Teacher’s pets and teacher’s kids are NOT the same thing.
Teacher’s pet is defined as the teacher’s favorite student. A teacher kid is a label for students who have a parent that works for the school you go to. In my case my dad is Alex Neff, mathematics teacher.
Almost every time I’ve met someone new, the conversation goes as follows:
“Oh you’re a Neff? Are you related to Mr. Neff?”
Yes. I don’t know why but every time I get asked this, I feel a pang of annoyance. Maybe it’s the fact that I answer that question many times. Or maybe it’s just the fact that they could be judging by that simple question. “Oh you’re a Neff?”
And all of a sudden you’re tagged like a cow at a country fair. And like the cow, you can’t read what the tag says. It could be saying, ‘Wow this chick is great because she’s related to Mr. Neff!’ but it could also be saying ‘She’s a teacher’s kid, you can’t tell her anything because her dad will find out.’
That last phrase is something teacher’s kids never hear about themselves, but always about the others. Just because my dad works at the school doesn’t mean that I’m not a trustworthy person. I can’t count the number of times I’ve felt left out of something because other people think that my dad will find out. It’s a hard truth but most teacher’s kids survive it.
Also on the other hand of the spectrum, people also think that me being a teacher’s kid, that if I listen to their complaints about the school, I can tell my dad to fix them. Well, my dad is a math teacher, not an administrator. I always end up listening to them and giving my suggestions, but I can’t magically make their problems go away. In the end, I always end up telling them that they should join Cougar Advisory Council or talk to their counselor to get their problems solved.
Teacher’s kids also get teased and ridiculed of being the teacher’s pet. As stated above, a teacher’s pet and kid are two completely different things with only one word difference. Now that doesn’t mean a teacher’s kid can’t be a teacher’s pet, but they should never go hand in hand automatically.

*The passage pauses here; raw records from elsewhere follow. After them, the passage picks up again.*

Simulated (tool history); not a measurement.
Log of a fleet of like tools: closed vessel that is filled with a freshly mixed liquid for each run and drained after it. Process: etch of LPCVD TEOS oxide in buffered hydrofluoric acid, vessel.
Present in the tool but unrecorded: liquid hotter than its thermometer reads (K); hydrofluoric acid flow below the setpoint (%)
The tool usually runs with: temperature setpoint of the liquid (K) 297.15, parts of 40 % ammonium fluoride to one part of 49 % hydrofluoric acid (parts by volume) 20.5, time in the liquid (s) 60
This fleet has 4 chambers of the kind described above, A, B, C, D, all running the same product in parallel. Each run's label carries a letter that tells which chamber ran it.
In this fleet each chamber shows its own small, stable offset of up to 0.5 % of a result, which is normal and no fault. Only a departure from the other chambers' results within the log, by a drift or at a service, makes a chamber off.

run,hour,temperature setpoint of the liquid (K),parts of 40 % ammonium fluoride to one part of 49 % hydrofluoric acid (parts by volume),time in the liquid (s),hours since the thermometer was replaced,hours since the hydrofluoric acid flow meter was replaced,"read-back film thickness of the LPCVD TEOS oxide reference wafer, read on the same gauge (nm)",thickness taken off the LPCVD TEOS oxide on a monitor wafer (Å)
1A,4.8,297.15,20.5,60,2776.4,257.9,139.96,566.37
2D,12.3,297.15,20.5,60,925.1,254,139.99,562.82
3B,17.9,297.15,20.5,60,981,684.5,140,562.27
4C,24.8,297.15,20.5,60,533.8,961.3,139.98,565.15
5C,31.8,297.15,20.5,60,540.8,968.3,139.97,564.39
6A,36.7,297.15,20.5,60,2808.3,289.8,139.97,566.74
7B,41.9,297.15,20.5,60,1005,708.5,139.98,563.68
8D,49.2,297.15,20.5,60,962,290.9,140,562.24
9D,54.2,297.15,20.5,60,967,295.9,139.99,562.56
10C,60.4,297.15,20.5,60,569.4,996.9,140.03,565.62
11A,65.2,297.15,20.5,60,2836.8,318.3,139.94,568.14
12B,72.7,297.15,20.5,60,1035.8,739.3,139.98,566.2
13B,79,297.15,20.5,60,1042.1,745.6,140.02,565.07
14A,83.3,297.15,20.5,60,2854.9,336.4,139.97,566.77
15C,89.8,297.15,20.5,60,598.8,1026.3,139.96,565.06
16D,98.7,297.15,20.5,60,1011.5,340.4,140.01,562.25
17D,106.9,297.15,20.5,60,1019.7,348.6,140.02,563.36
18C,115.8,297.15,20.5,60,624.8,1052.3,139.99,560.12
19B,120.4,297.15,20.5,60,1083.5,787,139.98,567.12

Another misconception is that the smartness of the child is directly correlated to the parent. For some cases, that might possibly be true, but in my case it isn’t. I have been taking advanced classes since middle school, especially in math class. In middle school, most people didn’t think anything else of me other than the fact that I was smart. That changed after I got to high school.
After day one of high school, upperclassmen, and even a few teachers, thought that I was only as smart as my dad, which isn’t so. I’m in Advanced Algebra 2 and I normally get my work done on my own. My dad may be an AP Statistics and Advanced Geometry teacher, but I only get help from him when I need it. People don’t really get the fact that the two things are different. At least once a day, for example answering a difficult question and I get it right, the people around me say: ‘How’d she know that?’ ‘Well her dad’s a math teacher.’ After a while you just get used to the fact that this will continue to happen and look like a smart aleck with a smile on your face.
Another question we teacher’s kids get asked a lot is: “Is it weird seeing your parent here every day?”
My answer is no, not really. It’s like seeing a sister or a cousin every day. It’s not like I spend every minute in his room, but it’s also not like I try to avoid him like the kid after gym who doesn’t have deodorant. It gives me an advantage over other families because I get to see my dad every day during school, when others can’t see theirs. It also gives me a sense of security, knowing that my dad will be there every day if I’d need him.
The final question that you get asked as a teacher’s kid is: “Was it awkward having him as a teacher?”
No, it wasn’t. I loved having my dad as a teacher. For students, one of the hardest parts of the transition to a new school year is getting to know their new teachers. Having my dad as a teacher was great because I already knew what he was like at home and I knew he’d be the same person at school. Having Advanced Geometry with my dad gave a whole new light on the experience of being a teacher’s kid. After last year, I know exactly how students feel when they come up to me to say,’Mr. Neff was my favorite teacher.’ To be honest, I completely agree with them.
And after I answer that question, the 100% response is “Really? I think it would be.”
I never know how to respond to that. Normally I just say ‘No, it’s fine’ but I never really know what to say to someone else’s blatant opinion. You could be harsh and say, ‘Well it would be if it was your dad,’ but that isn’t polite. I could also talk on and on about how great my dad is, but I don’t think that would really respond to the statement.
Being a teacher’s kid you see and hear many things that you wouldn’t hear if you weren’t one. Although some teachers feel like it’s their reward to pick on teacher’s kids when they get one, but most are just polite. There is no special treatment given to the teacher’s kids.
As my dad would say, “Be good and stay out of trouble.”